By the time you read this many of you will be feeling either thoroughly cheered or mortally depressed by England's World Cup performance against the USA. I know I will. And isn't that odd? Because, like most lefty liberals, I am not of a particularly patriotic stripe.

In the part of my brain that I regard as rational, "supporting" a team that describes itself as "English" makes no sense. How can their glory reflect upon me in any way? I had no hand in their training, or their inborn talent or their managerial (Italian) guidance. I have never met any of them, and I doubt that if I did I would like them very much.

But for as long as England is in the World Cup, I will be shouting, jeering, hooraying and falling in love with some of those anonymous players. I may jump out of my chair, I may spill my drink, I may swear in front of my children – all in service of an abstraction that I barely believe in the first place.

Mass behaviour is always a mystery, but there are a number of peculiarities about national feeling. First, it involves highly selective thinking. Many an avowed anti-patriot, who might feel, at best, indifference to those fighting on our behalf in Afghanistan and Iraq, will be responding emotionally to this symbolic clash. Members of the intellectual middle classes who might otherwise believe that patriotism is a grubby business for Sun and Mail readers will be waving little red and white flags.

Second, those anti-patriots who do sing out for Harry and St George tonight will not think twice about it. No cognitive dissonance will be triggered. The idea that we want England to be "great" will eventually be restored to the cupboard under the stairs, where it can be left unremarked upon, a dirty little secret. In the meantime, we vent our pride shamelessly.

Sporting events expose the hypocrisy of those who dislike the idea of England in the abstract, but anyone supporting a team – or a country – displays a degree of irrationality. Why should any of us care about the destinies of strangers bearing a particular symbol on their shirts, who happen to share some "bloodline" or accident of geography with us?

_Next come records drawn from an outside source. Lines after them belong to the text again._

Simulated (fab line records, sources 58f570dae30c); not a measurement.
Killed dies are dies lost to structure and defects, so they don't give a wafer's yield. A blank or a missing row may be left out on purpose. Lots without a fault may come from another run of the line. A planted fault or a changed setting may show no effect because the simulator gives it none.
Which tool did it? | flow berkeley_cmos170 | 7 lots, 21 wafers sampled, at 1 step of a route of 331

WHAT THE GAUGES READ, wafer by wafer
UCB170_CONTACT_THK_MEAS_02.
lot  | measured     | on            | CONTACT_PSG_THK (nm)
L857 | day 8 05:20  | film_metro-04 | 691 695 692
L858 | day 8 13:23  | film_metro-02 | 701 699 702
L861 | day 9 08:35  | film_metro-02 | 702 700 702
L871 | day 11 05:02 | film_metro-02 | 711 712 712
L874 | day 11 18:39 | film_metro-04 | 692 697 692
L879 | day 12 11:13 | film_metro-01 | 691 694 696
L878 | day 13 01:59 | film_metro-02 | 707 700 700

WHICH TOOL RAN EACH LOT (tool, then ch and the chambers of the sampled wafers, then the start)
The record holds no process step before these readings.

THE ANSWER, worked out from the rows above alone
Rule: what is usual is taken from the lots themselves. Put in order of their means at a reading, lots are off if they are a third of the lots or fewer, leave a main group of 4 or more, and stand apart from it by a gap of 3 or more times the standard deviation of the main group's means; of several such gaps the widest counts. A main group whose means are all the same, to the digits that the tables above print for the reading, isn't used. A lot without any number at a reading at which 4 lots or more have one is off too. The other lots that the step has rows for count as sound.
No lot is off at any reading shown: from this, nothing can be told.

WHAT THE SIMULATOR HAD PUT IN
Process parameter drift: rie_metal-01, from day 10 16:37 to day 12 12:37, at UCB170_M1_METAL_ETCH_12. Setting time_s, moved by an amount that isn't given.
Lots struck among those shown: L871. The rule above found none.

Supporting troops in Afghanistan, who shed blood on our behalf, makes much more sense, not least because those carrying out the work are usually genuinely patriotic themselves (rather than the salarymen that one suspects make up the national football team). Nevertheless, many of us turn our faces from supporting that team, however many coffins are marched through Wootton Bassett.

I have no particular axe to grind for nationalism, I only observe that its emotional force remains tremendous. And if this comes as a surprise to me, it is one that has surprised many previous generations. As far back as the beginning of the 20th century, people were writing off the idea of national identity as any kind of meaningful national glue.

There was no shortage of international socialists and mainstream Fabians who, prior to the outbreak of the First World War, were convinced that the illusions of national pride would fall to bits in the face of the economic logic of workers' solidarity. What was the slaughter all in aid of other than to preserve the anciens régimes? And yet, millions of oppressed workers marched to war, determined to fight for their countries. It was ridiculous in a sense – but it exposed the weakness of rationalism in the face of the idea of the national tribe.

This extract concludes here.